There are some other issues I have, but I can’t yet tell if they’re because I’m not well practiced enough at Mercurial, or whether it’s a strict limitation of the tool.
> Mercurial also collapses all changes within a pull request (changeset) into a single commit.
This can’t possibly be true since there’s no concept of a pull request in either Git or Mercurial. How do you merge commits is up to you as the reviewed, and if anything, Git makes it easier to squash commits than Mercurial does.
Also, you seem to misunderstand what a changeset is in Mercurial. A changeset is a commit, it’s the same thing but a different name.
You’re right, this is an artifact of how Google does it. Git branches are a proxy for a changeset in practice.

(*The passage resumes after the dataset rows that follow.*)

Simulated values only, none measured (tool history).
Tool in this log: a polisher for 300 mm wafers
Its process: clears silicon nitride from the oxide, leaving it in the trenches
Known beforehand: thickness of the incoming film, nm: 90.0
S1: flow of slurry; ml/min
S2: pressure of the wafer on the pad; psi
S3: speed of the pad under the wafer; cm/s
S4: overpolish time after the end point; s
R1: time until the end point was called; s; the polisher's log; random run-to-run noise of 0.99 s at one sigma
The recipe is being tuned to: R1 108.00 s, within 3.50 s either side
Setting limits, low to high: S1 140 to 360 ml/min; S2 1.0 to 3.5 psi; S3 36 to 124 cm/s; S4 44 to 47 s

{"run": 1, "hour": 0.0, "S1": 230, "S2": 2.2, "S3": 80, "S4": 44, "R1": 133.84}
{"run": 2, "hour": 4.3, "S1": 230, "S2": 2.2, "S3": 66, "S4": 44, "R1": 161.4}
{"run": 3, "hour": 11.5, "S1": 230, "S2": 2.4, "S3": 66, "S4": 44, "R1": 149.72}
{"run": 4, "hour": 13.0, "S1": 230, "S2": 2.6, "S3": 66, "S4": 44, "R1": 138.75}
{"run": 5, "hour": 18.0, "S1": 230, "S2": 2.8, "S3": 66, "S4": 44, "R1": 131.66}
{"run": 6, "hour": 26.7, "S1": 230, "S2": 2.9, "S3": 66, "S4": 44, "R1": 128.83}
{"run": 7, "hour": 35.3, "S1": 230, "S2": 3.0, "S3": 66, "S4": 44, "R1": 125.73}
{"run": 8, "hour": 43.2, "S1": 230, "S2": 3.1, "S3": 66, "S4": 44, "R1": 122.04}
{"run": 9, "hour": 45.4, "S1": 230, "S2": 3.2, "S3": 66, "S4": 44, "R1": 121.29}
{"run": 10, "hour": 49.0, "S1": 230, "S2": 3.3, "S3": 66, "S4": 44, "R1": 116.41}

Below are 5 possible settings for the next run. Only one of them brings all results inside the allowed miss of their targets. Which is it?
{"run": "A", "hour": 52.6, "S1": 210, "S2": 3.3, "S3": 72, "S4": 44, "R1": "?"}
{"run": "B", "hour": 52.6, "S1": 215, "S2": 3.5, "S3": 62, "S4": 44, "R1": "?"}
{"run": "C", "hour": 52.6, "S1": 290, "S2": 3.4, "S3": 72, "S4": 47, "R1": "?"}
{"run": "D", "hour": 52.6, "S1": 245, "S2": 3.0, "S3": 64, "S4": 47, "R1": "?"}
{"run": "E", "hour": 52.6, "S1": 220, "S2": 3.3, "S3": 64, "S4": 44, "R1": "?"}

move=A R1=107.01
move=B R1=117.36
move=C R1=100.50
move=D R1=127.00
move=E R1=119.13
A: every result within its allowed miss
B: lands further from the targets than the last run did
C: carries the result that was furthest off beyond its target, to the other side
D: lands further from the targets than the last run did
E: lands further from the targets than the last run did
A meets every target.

Another thing. You mention the lack of the staging area, but it is a concept the lack of which is important for you since you come from the Git world and so you are accustomed to the Git-based workflows. Users of Mercurial use slightly different workflows (e.g. using hg commit -i) so that the lack of the staging area is not only not a big deal but also feels like a more natural things.
Of course, it’s a tautology that whatever you are familiar with “feels like a more natural thing.”
hg commit -i is an alternative, but have yet to find a vim plugin that supports it
(vim-signify has a closed issue on this topic). Moreover, the default curses interface on hg commit -i is pretty clunky. It doesn’t, e.g., let me see the context outside of the diff snippet (it can be hard to see what a hunk corresponds to semantically with only +/- 3 lines), or edit the diffs as I go.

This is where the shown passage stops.